Saturday, February 26, 2011

Gnomeo and Juliet- Don't Just Look at the Name

On 2/21/11, my sister forced me to take her to see Gnomeo and Juliet. I protested for hours, seeing it as a movie for small children that would be stupid and incredibly boring. Well, I was wrong.

Summary:

The blue garden gnomes and the red garden gnomes are at war. The protagonist, the blue gnome Gnomeo was on a commando mission to get revenge on the reds when he met the wandering gnome Juliet. They fall in love but have to keep it a secret. They find an old garden with a slightly senile, but nevertheless, friendly parrot who tells them as they argue how other people ruined his love, just like what was threatening to happen to theirs. However, Gnomeo's tiny friend Benny sees Gnomeo and Juliet and starts running back to tell the other blues. However, the antagonist, the red Tibolt, shatters Benny's hat, the supreme blow to any gnome, especially one with such a large hat. Then Tibolt and Gnomeo engage in a duel, which ends with Tibolt shattering into tiny pieces. However, the reds are angry and they push him on to the street, where Gnomeo apparently meets his death. I won't spoil the rest, but let's just say Gnomeo has a run-in with Shakespeare and the story starts following Romeo and Juliet's storyline. However, ultimately, this movie can turn the ending around.

Other:

While Gnomeo and Juliet doesn't use 3-D as effectively as Tangled, it is still used fairly well. Also don't just read the name and think it's a bad movie like I did. It might seem gimmicky, but a certain movie about toys coming to life and having adventures was pretty gimmicky when it started, too. Y'all get what I mean, right? And when did I become a redneck?

Monday, February 21, 2011

Bollywood

A few days ago, my mother said I should try Bollywood dance. I have two responses: I am not interested in dancing, and, BAH!
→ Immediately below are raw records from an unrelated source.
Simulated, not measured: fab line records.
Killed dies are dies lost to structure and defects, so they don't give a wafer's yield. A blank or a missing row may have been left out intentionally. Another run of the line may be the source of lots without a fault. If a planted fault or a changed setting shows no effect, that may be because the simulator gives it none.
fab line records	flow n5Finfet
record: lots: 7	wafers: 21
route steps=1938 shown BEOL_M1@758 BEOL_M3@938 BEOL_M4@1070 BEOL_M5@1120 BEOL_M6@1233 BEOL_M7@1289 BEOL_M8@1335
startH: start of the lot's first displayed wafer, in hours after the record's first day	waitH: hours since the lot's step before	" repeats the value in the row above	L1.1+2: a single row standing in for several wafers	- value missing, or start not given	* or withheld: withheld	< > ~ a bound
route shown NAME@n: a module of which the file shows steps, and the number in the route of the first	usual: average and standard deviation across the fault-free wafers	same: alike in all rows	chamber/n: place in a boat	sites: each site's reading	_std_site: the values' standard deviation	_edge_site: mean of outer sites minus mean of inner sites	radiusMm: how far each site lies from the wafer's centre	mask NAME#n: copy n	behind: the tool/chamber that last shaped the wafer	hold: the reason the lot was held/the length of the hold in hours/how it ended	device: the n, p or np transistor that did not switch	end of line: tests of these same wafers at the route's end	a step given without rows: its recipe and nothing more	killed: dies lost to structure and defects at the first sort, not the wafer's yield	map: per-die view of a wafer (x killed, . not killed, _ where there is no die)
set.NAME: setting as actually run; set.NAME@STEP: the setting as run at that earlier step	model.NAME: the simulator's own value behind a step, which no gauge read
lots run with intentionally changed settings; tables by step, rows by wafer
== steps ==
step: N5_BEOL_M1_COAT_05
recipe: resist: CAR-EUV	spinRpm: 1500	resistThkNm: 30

Bollywood. That is what most people think about when they think of India. It makes me sick. Bollywood is a miserable attempt to cash in on western pop culture. Just look at the name Bollywood Western pop culture is terrible enough as it is, with people like Lady Gaga, Justin Bieber, and Katie Perry. When Justin Bieber first sang, I felt a disturbance in the force… like 10 billion beings suddenly cried out… and then were silenced. If you get that reference, you get a cookie. I’ll explain it here: in Star Wars Episode IV: A New Hope, when the Death star fired its laser (“I’MA FIRIN’ MAH DEATH STAR LAZOR!” If you get that reference, you also win a cookie) and destroyed Alderaan, Yoda said the same thing about all the people on Alderaan. And, of course, the Death Star’s power level is OVER 9,000! If you get that last reference, you get a cake. But of course, the cake is a LIE! Okay, enough references. Bollywood is simply seeking to make India like America because America is a global superpower. So it either casts aside or completely ruins the religion of Hinduism and causes the pathetic stereotypes of India. It’s not real Indian dance, music, culture, or anything else. It’s like the accents of those bad Indian actors who want to pretend they have an American accent. Or the accents of bad Indian actors and comedians who exaggerate their accents for comedy or advertising (also causing pathetic stereotypes).

The people who come up with Bollywood ideas are on… well, I don’t want to offend anyone, let’s just say that it is not good for your mental health. They’re ALL stupid love story musicals. Just about EVERY. SINGLE. FREAKING. MOVIE. Including I Hate Love Stories. I mean, have you SEEN the trailer for the Bollywood version of the Halo movie? They turned Master Chief into a Spartan with a bad accent who sings bad songs and talks too much. THEY turned a FIRST-PERSON SHOOTER into a LOVE STORY! Now, how does THAT work?!?!?!?!?

I despise Bollywood for all it has ever done. There are TWO good things from Bollywood. One movie, called A Wednesday, the only movie that isn’t a love story. It’s about terrorism. And there is a song from some movie called Rocket Singh: Salesman of the Year. I can’t remember its name, of course. All Bollywood has ever done is make Indians look stupid and eschews our culture for its bad imitations of America.

There are a FEW well done Bollywood movies, if they have decency and are actually accurate and don’t TRY and cause stereotypes for marketing.

Well, this was a good rant. I might even put it in Self-Reflections. You guys will learn what that is later.

*Twirl around, disapparate in my awesome cloak, opera mask, and top hat, and explode into black smoke, for I am the CYNICAL DEATH LORD*

*DISCLAIMER: I am Indian and my parents like Bollywood. It's only me who thinks it should go die in the fire for being terrible.